Shallow Neural Networks with Parallel and GPU Computing
Note
For deep learning, parallel and GPU support is automatic. You can train a convolutional
neural network (CNN, ConvNet) or long short-term memory networks (LSTM or BiLSTM networks)
using the trainnet
function, and choose the execution environment (CPU,
GPU, multi-GPU, and parallel) using trainingOptions
.
Training in parallel, or on a GPU, requires Parallel Computing Toolbox™. For more information on deep learning with GPUs and in parallel, see Deep Learning with Big Data on CPUs, GPUs, in Parallel, and on the Cloud.
Modes of Parallelism
Neural networks are inherently parallel algorithms. Multicore CPUs, graphical processing units (GPUs), and clusters of computers with multiple CPUs and GPUs can take advantage of this parallelism.
Parallel Computing Toolbox, when used in conjunction with Deep Learning Toolbox™, enables neural network training and simulation to take advantage of each mode of parallelism.
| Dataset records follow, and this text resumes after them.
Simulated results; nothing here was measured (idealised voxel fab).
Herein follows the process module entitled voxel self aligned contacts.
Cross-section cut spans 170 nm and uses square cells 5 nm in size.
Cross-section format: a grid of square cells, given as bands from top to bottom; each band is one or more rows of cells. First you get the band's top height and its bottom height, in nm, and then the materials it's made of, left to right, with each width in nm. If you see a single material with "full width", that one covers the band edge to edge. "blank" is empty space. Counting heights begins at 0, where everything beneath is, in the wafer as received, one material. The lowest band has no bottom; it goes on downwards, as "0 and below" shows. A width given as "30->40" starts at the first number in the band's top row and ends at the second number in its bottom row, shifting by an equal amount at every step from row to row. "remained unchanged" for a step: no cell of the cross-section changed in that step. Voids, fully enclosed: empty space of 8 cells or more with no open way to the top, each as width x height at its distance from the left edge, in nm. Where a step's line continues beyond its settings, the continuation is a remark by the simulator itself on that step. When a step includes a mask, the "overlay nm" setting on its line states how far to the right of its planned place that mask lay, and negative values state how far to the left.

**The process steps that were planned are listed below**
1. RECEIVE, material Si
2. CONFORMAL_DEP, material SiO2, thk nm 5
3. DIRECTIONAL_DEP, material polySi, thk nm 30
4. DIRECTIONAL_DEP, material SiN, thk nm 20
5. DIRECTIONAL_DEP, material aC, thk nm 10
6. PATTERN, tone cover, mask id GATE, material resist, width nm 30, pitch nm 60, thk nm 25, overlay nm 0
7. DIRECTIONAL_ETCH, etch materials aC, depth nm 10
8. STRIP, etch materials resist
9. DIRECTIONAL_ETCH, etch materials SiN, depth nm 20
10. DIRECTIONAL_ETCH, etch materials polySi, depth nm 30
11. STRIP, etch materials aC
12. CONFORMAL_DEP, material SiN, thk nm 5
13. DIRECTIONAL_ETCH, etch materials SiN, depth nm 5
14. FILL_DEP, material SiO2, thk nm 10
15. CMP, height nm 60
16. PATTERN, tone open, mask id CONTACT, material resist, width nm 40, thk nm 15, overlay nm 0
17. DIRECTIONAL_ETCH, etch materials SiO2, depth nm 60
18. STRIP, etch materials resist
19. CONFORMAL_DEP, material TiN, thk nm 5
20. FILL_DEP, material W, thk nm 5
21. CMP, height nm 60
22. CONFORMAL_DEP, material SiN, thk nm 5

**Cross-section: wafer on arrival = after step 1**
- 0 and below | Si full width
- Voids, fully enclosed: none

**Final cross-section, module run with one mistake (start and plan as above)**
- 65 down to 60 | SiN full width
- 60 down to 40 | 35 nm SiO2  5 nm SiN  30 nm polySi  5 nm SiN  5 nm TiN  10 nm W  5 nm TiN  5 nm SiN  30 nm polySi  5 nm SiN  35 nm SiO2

For example, the following shows a standard single-threaded training and simulation session:
[x, t] = bodyfat_dataset; net1 = feedforwardnet(10); net2 = train(net1, x, t); y = net2(x);
The two steps you can parallelize in this session are the call to train
and the implicit call to sim
(where the network net2
is called as a
function).
In Deep Learning Toolbox you can divide any data, such as x
and t
in the previous example code, across samples. If x
and
t
contain only one sample each, there is no parallelism. But if
x
and t
contain hundreds or thousands of samples,
parallelism can provide both speed and problem size benefits.
Distributed Computing
Parallel Computing Toolbox allows neural network training and simulation to run across multiple CPU cores on a single PC, or across multiple CPUs on multiple computers on a network using MATLAB® Parallel Server™.
Using multiple cores can speed calculations. Using multiple computers can allow you to solve problems using data sets too big to fit in the RAM of a single computer. The only limit to problem size is the total quantity of RAM available across all computers.
To manage cluster configurations, use the Cluster Profile Manager from the MATLAB Home tab Environment menu Parallel > Manage Cluster Profiles.
To open a pool of MATLAB workers using the default cluster profile, which is usually the local CPU cores, use this command:
pool = parpool
Starting parallel pool (parpool) using the 'Processes' profile ... connected to 4 workers.
When parpool
runs, it displays the number of workers available in the
pool. Another way to determine the number of workers is to query the pool:
pool.NumWorkers
4
Now you can train and simulate the neural network with data split by sample across all
the workers. To do this, set the train
and sim
parameter 'useParallel'
to 'yes'
.
net2 = train(net1,x,t,'useParallel','yes') y = net2(x,'useParallel','yes')
Use the 'showResources'
argument to verify that the calculations ran
across multiple workers.
net2 = train(net1,x,t,'useParallel','yes','showResources','yes'); y = net2(x,'useParallel','yes','showResources','yes');
MATLAB indicates which resources were used. For example:
Computing Resources: Parallel Workers Worker 1 on MyComputer, MEX on PCWIN64 Worker 2 on MyComputer, MEX on PCWIN64 Worker 3 on MyComputer, MEX on PCWIN64 Worker 4 on MyComputer, MEX on PCWIN64
When train
and sim
are called, they divide the
input matrix or cell array data into distributed Composite values before training and
simulation. When sim
has calculated a Composite, this output is
converted back to the same matrix or cell array form before it is returned.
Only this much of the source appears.